Srinagar, Apr 20: The much-publicised restructuring of Jammu and Kashmir’s power sector has failed to translate into functional autonomy on the ground, with the Comptroller and Auditor General (CAG) observing that the region’s distribution companies remain “operational merely on paper.”
According to the audit findings, the supply of electricity to consumers was still handled departmentally until 2020. A structural shift was initiated through S.O 109 dated March 20, 2020, under which the distribution of power was transferred to two entities—Jammu Power Distribution Company Ltd (JPDCL) and Kashmir Power Distribution Company Ltd (KPDCL).
However, the report makes it clear that the transition has not been supported by any actual financial or operational controls.

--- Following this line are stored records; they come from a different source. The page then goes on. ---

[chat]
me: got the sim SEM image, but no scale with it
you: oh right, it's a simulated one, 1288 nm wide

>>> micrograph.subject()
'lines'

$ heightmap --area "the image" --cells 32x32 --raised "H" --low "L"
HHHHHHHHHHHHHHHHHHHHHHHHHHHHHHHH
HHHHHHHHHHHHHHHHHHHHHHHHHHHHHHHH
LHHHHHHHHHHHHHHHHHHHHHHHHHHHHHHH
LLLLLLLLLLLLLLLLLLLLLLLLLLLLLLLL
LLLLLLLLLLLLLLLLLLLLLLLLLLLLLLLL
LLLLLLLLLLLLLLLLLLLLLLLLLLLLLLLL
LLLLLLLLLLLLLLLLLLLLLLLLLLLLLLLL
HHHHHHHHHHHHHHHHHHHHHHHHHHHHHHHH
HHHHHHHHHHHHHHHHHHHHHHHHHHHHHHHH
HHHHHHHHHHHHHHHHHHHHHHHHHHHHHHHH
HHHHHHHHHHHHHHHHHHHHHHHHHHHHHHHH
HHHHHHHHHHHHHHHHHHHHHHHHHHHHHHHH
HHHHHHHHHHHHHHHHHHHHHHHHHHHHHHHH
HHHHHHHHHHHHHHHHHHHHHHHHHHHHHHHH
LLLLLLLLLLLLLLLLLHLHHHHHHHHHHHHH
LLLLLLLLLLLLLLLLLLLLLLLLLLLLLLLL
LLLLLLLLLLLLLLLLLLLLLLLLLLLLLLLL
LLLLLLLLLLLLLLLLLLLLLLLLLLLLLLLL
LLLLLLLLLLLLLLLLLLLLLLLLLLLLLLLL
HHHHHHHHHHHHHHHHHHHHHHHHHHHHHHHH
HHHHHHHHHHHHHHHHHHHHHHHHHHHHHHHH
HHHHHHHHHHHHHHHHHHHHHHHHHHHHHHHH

“The function of supply of electricity to consumers was handled departmentally up to 2020… However, expenditure on the purchase of power is still being made from Government accounts and receipts on account of power are also being credited to Government accounts,” the CAG states.
It further notes that “DISCOMs are neither incurring expenditure on purchase of power nor collecting revenue on account of sale of power to consumers,” indicating that the core financial functions continue to lie with the government.
The government, as per the report, continues to fund and execute works on behalf of these companies. “Government is keeping provision in the budget and incurring expenditure on works of DISCOMs by debit to Major Head 4801,” it says, adding that an amount of Rs 539.22 crore was spent during 2024–25 alone under this head.
The audit draws a pointed conclusion: “It shows that DISCOMs are operational merely on paper. The role of distribution of power is still managed and controlled by the Government.”
The financial data further underlines the stress in the sector. For the period 2020–2025, the purchase of power amounted to Rs 8,015 crore, while receipts on account of power stood at Rs 4,908 crore, highlighting a substantial gap between expenditure and revenue.
Beyond this, the report flags rising liabilities through off-budget borrowings. “In addition to the above expenditure, Jammu and Kashmir Power Corporation Limited has raised off-budget loans which are repaid from the government budget,” the CAG notes. “An amount of ₹21,960 crore on account of such loans was outstanding as of the end of March 2025.”
In its response to the audit observations, the government acknowledged the continued dependence. “In reply, it was stated in January 2026 that since DISCOMs are still not in a position to generate adequate revenue to meet their expenditure obligations, this arrangement is continuing.”
The findings cast a shadow over the effectiveness of power sector reforms in Jammu and Kashmir, raising concerns over delayed financial independence, mounting liabilities, and the continued strain on public finances despite the creation of separate distribution companies.